While external noise is needed, too much of it (too many sources with high frequency) will contribute to the level of complexity. While the drivers create the basis for complexity, external noise shakes the system and increases the interconnectivity between agents. Therefore, too much external noise is a major contribution to the unexpected behavior of any group of people and the system.

Practically, collecting external events that are increasing in frequency will help to get visibility to the most relevant external events in the area you are investigating. If there is a better way to organize a company to deal with external noise, or there is an option to reduce the amount the frequency of external events, the level of complexity your organization is dealing with is going to decrease.

Back to our production line example. On top of the three drivers (quantity, quality, and safety) there might be external noises such as the continuous increase of raw material prices, growing number of mergers and acquisitions, and changes in laws and regulations.

Now we have two different types of conditions that create complexity and six specific conditions that we can start working with. 

Internal Events

Drivers have momentum. As the momentum grows stronger the drivers will pull more at any group of people (or any system). When more than one driver pulls the system in a certain direction, it stretches the available options of the system to act between the drivers, until those options will be a thorn between the drivers. When this stretch and thorn happen more and more, the predictability of the systems (and its agents) behavior is reduced. This is the third condition that will create complexity.

In the business world what creates this momentum are internal events that continuously amplify the importance and need of one of the drivers. As relevant events to specific drivers happen more often, the momentum of the given driver grows, and with it, its complexity.

Continuing with the production line example. Every quality incident, safety-related event (including near misses), and inability to keep up with customer demand, are events that will increase a relevant driver (quality, safety, and quantity). As those events happen more often the momentum of the relevant driver increases (i.e., more safety events, more momentum to safety).

When internal events increase the momentum of more and more drivers, the complexity of a given system will increase significantly. Compared to the previous two conditions, organizations have more control over the way they react or respond to internal events. Therefore, the ability to influence this condition and reduce the overall system complexity is higher than the previous two.

Summary

Finding drivers, external noise, and internal events that fuel drivers, will give any organization visibility into the specific conditions that are responsible for the complexity they have to deal with.

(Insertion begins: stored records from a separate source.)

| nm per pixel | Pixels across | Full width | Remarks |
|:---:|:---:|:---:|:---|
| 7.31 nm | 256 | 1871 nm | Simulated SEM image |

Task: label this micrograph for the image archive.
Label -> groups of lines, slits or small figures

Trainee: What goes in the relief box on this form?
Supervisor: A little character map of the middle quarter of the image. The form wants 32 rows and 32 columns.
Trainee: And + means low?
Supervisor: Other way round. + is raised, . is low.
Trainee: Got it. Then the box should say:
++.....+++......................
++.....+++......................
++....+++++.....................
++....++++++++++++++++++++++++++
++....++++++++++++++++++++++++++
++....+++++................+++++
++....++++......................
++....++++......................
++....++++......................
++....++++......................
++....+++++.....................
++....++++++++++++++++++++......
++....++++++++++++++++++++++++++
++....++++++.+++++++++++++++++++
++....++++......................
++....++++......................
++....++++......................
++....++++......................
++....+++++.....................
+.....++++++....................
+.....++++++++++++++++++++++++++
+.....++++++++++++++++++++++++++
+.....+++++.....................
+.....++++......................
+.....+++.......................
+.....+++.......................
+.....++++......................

While some of those conditions are hard to change, knowing them helps organizations to better deal with complexity. The conditions that can be addressed will decrease the level of complexity companies have to deal with. 

On top of these three conditions, there are another three conditions that will amplify the complexity in any organization (or system). In the next post, we’ll present those amplifiers and explain what can be done to deal with them.

Now it’s your time to practice. Take a complex problem that your company deals with (such as customer satisfaction) and start to find the relevant drivers, external noise, and internal events. Think about what you can do to reduce them or to better handle them. Try those alternatives and please let me know if it helps.

You can use this approach even on a personal complex problem that you experience outside of work. I guarantee you that this approach will help you to better deal with complexity and reduce the level of anxiety that you experience when a complex problem surfaces.